I played a little more with my tiny project of predicting the price of used cars. Though I already passed the assignment review I initially pepared the data for, I kept nudging the simple model, and I also tried it in on new data.
(I already wrote about the project here, but long story short: I scraped the data of a bunch of used car listings (Ford Focuses, more precisely), to understand what determines the price the seller asks for a specific car.)
The model
After tweaking the model here and there, I ended up throwing out all the categorical variables (like form variant, fuel or transmission type, etc.), as even if they are significant in the statistical sense (ie. probability of the coefficient being zero is sufficiently low), their impact on the predicted price was limited.
So only three variables remained: age, mileage/year and horsepower. These together can explain about 92-93 percent of the variability in the price.
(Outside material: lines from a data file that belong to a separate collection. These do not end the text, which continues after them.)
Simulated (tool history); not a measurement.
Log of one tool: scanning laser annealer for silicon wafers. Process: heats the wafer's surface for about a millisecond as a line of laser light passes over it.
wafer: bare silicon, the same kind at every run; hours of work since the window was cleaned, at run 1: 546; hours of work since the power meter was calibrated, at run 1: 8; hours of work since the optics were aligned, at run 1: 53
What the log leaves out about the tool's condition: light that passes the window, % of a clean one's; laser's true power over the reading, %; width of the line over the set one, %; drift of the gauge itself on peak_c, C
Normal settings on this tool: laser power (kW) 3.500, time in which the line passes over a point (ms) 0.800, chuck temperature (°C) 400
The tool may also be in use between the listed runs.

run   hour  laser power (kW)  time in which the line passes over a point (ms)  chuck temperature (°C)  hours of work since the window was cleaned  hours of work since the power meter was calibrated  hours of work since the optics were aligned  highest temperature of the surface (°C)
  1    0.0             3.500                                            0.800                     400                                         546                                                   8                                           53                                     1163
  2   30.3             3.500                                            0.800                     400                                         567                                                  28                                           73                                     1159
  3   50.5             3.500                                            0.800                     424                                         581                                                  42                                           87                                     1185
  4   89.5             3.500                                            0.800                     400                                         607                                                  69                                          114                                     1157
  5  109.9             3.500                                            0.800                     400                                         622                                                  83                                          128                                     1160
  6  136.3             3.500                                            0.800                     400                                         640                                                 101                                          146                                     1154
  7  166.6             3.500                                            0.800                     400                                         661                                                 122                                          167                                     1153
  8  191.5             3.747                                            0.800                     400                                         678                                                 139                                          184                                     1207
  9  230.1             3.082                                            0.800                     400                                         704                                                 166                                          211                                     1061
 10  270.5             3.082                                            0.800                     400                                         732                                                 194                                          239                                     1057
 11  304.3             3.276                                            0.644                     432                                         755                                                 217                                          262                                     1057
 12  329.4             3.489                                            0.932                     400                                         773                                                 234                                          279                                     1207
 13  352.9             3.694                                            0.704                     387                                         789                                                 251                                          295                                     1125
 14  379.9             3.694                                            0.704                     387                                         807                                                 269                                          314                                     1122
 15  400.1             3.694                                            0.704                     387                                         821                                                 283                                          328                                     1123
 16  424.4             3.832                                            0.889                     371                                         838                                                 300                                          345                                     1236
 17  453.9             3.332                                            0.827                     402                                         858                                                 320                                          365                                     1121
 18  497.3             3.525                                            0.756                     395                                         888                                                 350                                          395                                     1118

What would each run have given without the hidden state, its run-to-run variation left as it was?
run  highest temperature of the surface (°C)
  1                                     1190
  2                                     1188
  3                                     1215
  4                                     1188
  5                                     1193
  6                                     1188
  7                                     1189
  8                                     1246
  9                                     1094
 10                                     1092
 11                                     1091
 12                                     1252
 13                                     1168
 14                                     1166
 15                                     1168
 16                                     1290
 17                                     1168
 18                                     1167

Update: Adding fuel type and transmission type does seem to provide some extra information, even though it just slightly improves the explaining power (r2) of the model. I describe the effects below. (Thanks, Csaba, for pushing this.)
When creating the model I followed the well-known recipee: I trained the model on one part of the initial dataset and tested on the remaining data. This already confirmed that I managed to avoid the greatest pitfalls (the model works roughly the same on both sets). Still, I was curious whether it would work on new data, too, so I dusted off my scraper script, and quickly collected the new listings that were published after my first round in July.
Sidenote: the new dataset contains roughly half as many observations as the initial one, which hints that on average a listing is active for about two months. Apparently this is the time it takes to sell your Focus. (I haven’t checked exactly how many of the initial listings were already inactive, but the overall number of listings was more or less the same).
Here are the most important conclusions, based on the model (and here’s the updated Jupyter Notebook with the code):
The price falls 13 percent for every year of the age of the car
On average the value of your Ford Focus will be halved in just 5 years, no matter if you bought a brand new one or a rusty, 15 years old wreckage. (Obviously you’ll lose much more in absolute terms with the former.)
Every 20 percent increase in yearly usage decreases the price by 4 percent
If there’s two cars with the same age and similar properties, like engine power, the one with the lower average annual mileage will be more expensive. Maybe even substantially, given the huge differences between mileage values. (No surprise that forging mileage is a profitable scam.)
You pay 4 percent more fore every 10 horsepower on average
If you think that 90 horsepower is weak, and you need 116, that’s okay. It will cost you almost 10% more, and you’ll have to cough up 14% more for upgrading to 130 HP (assuming every other feature stay the same).
Automatic transmission costs 6 percent more
That’s not surprising, but not a negligable difference either. You can get a Focus with manual transmission for somewhat cheaper on average (again, if all other factors are the same).
Gasoline is 3.4 percent more expensive
When you have to chose between two (almost identical) cars of which one runs on diesel, the other on gasoline, you tend to see slightly higher price tag on the gasoline model.
How it works on data
Here are the predictied prices (red) and the actual prices (blue) by age, first on linear scale. Note that the model is based on the log of the price, hence the wider spread on the left.
And the same on log scale. The predictions fall on a visibly narrower path, but in general it seems like a rather good fit in most cases.
Limitations
Although I threw out categorical values from the model, I used some of them as filters for data. That also means that the model is only valid (if it’s valid at all) for used Ford Focuses, that:
- are in undamaged condition (at least according to the seller).
- ran at least 1000km, and were manufactured before 2017 (to avoid new cars and data errors).
- are not the C-max variant, as it later became a separate model.
- have less than 200 HP, practically filtering out the crazy expensive RS tuning versions.
- are not older than 20 years, as Ford Focus was introduced in 1998 (those are most probably typos).
- have valid, Hungarian documents.
These criteria are meant to control for many of the outliers or categories with obviously different characteristics than the vast majority of the population. But also limit the applicability on raw data.
On top of that I’m not 100 percent sure that the model is completely free of any bias, or that I included the optimal selection of features (though I don’t have that many to chose from). Also, there are so many ways to model the prices, mine is unlikely to be the best.
And there’s still one more very interesting question: Are all these findings true for other brands and models? Maybe I will go after this one, too.